One solution I've used to solve the previously listed friction points is ProGet, from Inedo LLC. ProGet is an alternative to the open source NuGet server, designed from the ground up to support the more structured demands of internal software development teams. One of the primary advantages of ProGet is the ease of installation and seamless integration into existing environments. ProGet comes in both free and commercial editions. The free version omits some features useful in more structured environments, while still providing an easy-to-use and nicely configurable NuGet server.

ProGet integrates Lightweight Directory Access Protocol (LDAP) authentication directly into the product. This means it will work seamlessly with Active Directory and use the existing corporate Active Directory identity store to authenticate users. Because there's no local identity store to get out of sync with personnel changes, as soon as a change is made in the corporate Active Directory system, that change is immediately effective in the repositories managed by ProGet.

In addition to integrated authentication, ProGet provides a rich set of fine-grained permissions both for individuals and groups of users. By combining Active Directory management of users and groups with privilege management available in ProGet, it's easy to set up a detailed set of permissions that will enforce any required separation of duties without any extra overhead as users move between roles. Effectively managing identities and permissions provides for better security, as there's no need to share administrative logins. Storing identity data outside the system database enables easier auditing of this critical piece of infrastructure.

Because ProGet supports multiple NuGet feeds on a single server, it's easy to separate packages into different quality levels for use in various environments without requiring additional servers. This provides the ability to express a richer set of stability and quality readiness than the binary stable/pre-release NuGet versioning convention. By providing multiple feeds, developers can easily work with dependencies built for multiple environments within the organization that are semantically versioned as stable for that environment, without the extra friction introduced by taking dependencies on pre-release versions of packages.

By providing multiple feeds with a single server installation, management of ProGet is centralized and more efficient, while still supporting multiple independent development teams, each of which can manage its own custom feed. This allows an organization to make the best use of server resources, take advantage of a single-server system for administration, and still provide the development teams with the most efficient tool for managing dependencies.
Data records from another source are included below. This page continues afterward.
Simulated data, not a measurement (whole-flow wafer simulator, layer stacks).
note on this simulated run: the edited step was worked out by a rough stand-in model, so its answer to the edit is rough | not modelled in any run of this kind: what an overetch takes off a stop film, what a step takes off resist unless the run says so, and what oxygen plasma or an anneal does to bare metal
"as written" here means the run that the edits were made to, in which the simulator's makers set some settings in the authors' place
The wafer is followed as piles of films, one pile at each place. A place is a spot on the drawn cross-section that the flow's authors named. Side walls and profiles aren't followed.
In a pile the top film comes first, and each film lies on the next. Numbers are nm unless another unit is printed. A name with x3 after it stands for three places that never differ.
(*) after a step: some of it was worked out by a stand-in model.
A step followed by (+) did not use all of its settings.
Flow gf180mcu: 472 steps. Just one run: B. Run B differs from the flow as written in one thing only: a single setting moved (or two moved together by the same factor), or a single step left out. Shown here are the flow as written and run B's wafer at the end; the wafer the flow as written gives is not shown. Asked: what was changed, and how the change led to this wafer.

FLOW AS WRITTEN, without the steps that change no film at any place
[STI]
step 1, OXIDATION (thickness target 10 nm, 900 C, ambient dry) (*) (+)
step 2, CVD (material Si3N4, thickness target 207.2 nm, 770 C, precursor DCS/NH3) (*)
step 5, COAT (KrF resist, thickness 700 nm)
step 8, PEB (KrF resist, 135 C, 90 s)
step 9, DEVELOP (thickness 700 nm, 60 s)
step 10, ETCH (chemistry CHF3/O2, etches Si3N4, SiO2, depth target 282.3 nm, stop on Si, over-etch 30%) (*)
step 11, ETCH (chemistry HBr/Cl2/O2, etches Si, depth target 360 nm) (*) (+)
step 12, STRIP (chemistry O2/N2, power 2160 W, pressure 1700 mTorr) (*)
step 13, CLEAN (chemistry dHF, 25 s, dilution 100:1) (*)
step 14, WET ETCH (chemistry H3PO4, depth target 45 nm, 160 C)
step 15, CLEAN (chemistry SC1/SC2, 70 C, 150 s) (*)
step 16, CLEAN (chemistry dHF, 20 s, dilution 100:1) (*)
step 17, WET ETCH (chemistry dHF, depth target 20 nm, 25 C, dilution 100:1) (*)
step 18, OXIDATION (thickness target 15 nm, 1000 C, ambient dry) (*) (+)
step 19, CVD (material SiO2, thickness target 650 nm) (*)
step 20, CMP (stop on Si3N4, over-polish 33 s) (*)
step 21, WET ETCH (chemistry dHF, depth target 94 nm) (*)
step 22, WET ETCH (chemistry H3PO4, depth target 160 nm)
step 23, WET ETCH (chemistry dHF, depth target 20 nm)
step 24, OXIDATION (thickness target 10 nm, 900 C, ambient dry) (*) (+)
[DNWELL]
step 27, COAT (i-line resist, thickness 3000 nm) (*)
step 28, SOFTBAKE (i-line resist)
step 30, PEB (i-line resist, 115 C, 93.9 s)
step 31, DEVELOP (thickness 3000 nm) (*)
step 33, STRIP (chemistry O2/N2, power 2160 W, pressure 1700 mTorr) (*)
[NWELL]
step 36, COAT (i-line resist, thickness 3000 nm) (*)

By exposing packages from other NuGet feeds directly on a ProGet feed by using a connector, development teams are able to expose a single canonical feed URL for all the developers and build servers for a team. This reduces the amount of overhead required to maintain dependencies and improves build results, as there's only a single-source URL for all packages, no matter how many distinct feeds from which they may be served.

By building on the connector-filtering mechanism within ProGet, teams are able to tighten up the packages exposed on a connector to a feed, and limit the available packages to those in conformity with any licensing or vendor restrictions. By filtering the connector feeds, teams can improve the performance of package management and ensure that developers can easily consume appropriate packages.

ProGet feeds also support caching of packages from connectors. By caching external packages on the ProGet server, teams are protected from connectivity disruptions that can break builds and prevent developers from working when third-party feeds are unavailable. Additionally, by caching packages on systems that are more local to the build systems, organizations are able to achieve faster build times and a reduction in bandwidth consumption for each build.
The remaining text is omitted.